‘Mirror Diamond’ Necklace From the Mughal Empire Priced at $20 Million

A “Mirror Diamond” necklace bearing five table-cut Mughal-empire diamonds from the early 17th century has been offered for private sale at a price of $20 million by the London auction house Bonhams.

The necklace is considered one of the most important and valuable pieces of Mughal jewelry ever seen on the market and reflects a period when the Mughals controlled most of the Indian subcontinent.

At 28 carats, the central stone is the largest mirror or table-cut diamond in existence, and the five diamonds (ranging from 16 to 28 carats) are the largest known matching set of table-cut diamonds from the Mughal 17th century. It is most likely that the diamonds belonged to a Mughal emperor.

To both Mughal emperors and Indian maharajas, the quality and size of the gem were of paramount importance. Because gem cutters worked toward achieving the largest size possible, they typically removed only cracks and inclusions. The cutting strategies of that era often resulted in gems with irregular and asymmetrical shapes.

The five table-cut diamonds featured in the necklace have a flat top and bottom, with facets around the edge. This faceting acts as a border around the irregular shape of the diamond and produces a refractive brilliance. The Gemological Institute of America has speculated that the five near colorless diamonds were cut from the same crystal.

In the necklace’s current form, each diamond is encased in delicate gold frames adorned with Colombian emerald drops. The whole thing is woven in a gold and ivory silk cord. Bonhams reported that the emeralds were likely added during the late 18th or early 19th century.

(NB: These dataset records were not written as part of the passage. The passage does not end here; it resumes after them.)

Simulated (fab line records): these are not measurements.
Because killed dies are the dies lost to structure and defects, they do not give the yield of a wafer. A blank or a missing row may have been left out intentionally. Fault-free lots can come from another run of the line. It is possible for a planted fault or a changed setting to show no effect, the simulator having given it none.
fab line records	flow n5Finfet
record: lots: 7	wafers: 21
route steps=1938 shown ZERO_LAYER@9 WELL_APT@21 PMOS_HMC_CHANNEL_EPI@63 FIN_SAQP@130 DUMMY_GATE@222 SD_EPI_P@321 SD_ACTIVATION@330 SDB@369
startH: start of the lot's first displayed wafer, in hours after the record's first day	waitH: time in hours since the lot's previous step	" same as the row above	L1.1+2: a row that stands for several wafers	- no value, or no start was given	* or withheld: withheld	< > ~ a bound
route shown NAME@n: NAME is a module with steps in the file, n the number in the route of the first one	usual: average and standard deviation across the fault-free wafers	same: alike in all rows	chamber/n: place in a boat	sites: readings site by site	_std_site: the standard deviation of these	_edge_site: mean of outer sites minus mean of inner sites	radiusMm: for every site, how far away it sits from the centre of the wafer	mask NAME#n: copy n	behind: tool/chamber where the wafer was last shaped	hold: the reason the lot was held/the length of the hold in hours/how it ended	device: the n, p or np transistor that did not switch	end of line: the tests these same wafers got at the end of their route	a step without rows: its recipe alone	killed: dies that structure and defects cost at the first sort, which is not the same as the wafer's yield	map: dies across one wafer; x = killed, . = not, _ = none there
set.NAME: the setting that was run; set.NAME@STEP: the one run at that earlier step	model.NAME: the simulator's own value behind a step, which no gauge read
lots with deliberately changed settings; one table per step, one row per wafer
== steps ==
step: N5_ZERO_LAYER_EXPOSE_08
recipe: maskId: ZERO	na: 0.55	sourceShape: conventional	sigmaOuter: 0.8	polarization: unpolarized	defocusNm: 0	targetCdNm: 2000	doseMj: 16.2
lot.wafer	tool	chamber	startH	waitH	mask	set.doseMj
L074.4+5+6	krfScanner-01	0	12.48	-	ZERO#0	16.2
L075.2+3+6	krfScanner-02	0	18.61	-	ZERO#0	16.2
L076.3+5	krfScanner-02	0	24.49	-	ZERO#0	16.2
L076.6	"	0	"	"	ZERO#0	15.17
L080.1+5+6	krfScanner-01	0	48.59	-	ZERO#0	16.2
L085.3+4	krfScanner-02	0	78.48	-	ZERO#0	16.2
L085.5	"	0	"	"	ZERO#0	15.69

It is very rare and remarkable that the Mughal Mirror Diamond necklace has survived with its gemstones intact. Much of India’s royal jewelry has been subjected to the aesthetics and new cutting techniques of the 19th and early 20th century, with gemstones often refaceted into more modern shapes.

“What makes [the table-cut diamonds] so remarkable –  the rarity, if you like – is that they have not been Westernized,” explained Matthew Girling, chief executive officer of Bonhams and head of its jewelry unit.